Wednesday, August 13, 2008

Fun Fact on Contracting War

I didn't know this.

CBO estimates that 190,000 private contractors were working in Iraq through US government contracts as of early 2008, with 20 percent of them US citizens, and the rest a combination of Iraqi nationals and foreigners. This squares with earlier estimates and reflects, according to CBO, a 1:1 military personnel/contractor ratio — the highest in American history, save the Balkans. The Balkan situation was set on a far less grander scale, however, a CBO spokesman said in a press briefing earlier today

Not a shock, but still an amazing ratio.

HT: The American Conservative

4 comments:

Grim said...

That report was interesting in a lot of respects.

One of them is this:

"A better comparison [than a simple salary comparison, of whether it costs more to hire contractors or use military servicemembers] would also reflect all types of personnel as well as nonlabor costs (such as vehicles and other equipment) that a security contractor includes in its bid.

"CBO performed such an analysis, comparing the costs of a private security contractor with those of a military alternative. That analysis indicates that the costs of the private contractor did not differ greatly from the costs of having a comparable military unit performing similar functions. During peacetime, however, the military unit would remain in the force structure and continue to accrue costs at a peacetime rate, whereas the private security contract would not have to be renewed (see Box 2)."

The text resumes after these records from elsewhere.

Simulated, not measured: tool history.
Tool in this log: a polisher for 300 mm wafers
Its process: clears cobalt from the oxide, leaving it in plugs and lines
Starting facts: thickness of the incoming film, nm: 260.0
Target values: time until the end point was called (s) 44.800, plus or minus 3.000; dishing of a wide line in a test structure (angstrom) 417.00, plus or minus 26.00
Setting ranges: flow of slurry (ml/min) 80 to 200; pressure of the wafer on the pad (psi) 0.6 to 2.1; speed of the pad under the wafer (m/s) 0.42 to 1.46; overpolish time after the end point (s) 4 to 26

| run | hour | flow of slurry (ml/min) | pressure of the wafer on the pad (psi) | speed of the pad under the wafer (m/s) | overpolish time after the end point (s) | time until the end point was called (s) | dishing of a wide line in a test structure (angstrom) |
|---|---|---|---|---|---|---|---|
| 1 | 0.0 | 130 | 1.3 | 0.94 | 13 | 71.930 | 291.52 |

So, actually: we already have the civilian, expeditionary service capable of deploying with the military and doing COIN operations that SECDEF Gates and others have been calling for. It's just as big and well-funded as the military, at least when current operations demand it, as Sen. Obama has said he feels such a service should be.

It's just not a bureaucratic government agency: it's run through the market.

Dad29 said...

Thanks for that info.

There were two reasons for my interest in the story. 1) The ratio of support/combat is higher than I thought it would be (I surmised about 2 to 3); and the fact that contractors are able to operate with (apparent) relative safety in a hot zone...

Of course, I suppose that "hot zone" has varying definitions.

Grim said...

Well, we lost contractors while I was out there. They don't get reported in the news, because frankly, no one cares. Their families do, obviously, but the media isn't interested and neither is the American public.

Grim said...

By the same token, though, remember that even the military operates in relative safety. More than 90% of deployed troops come home perfectly safe. The combat loss rate at the worst part of the war was only around 2%, injuries and deaths combined.

Some units took far higher losses -- certain Marines in Fallujah and Ramadi, for example. (Not that only the infantry suffered; I knew a PAO who lost a leg while on dismounted patrol with his unit. He was, and doubtless still is, a good guy: a former Airborne Ranger who had moved to a supposedly safer field because he married a beautiful young lady. He still went out, though, to help out and to do his job of trying to tell the story of his soldiers. We also lost a lot of those we lost to IDF, which could kill anyone -- infantry, support, civilian or otherwise).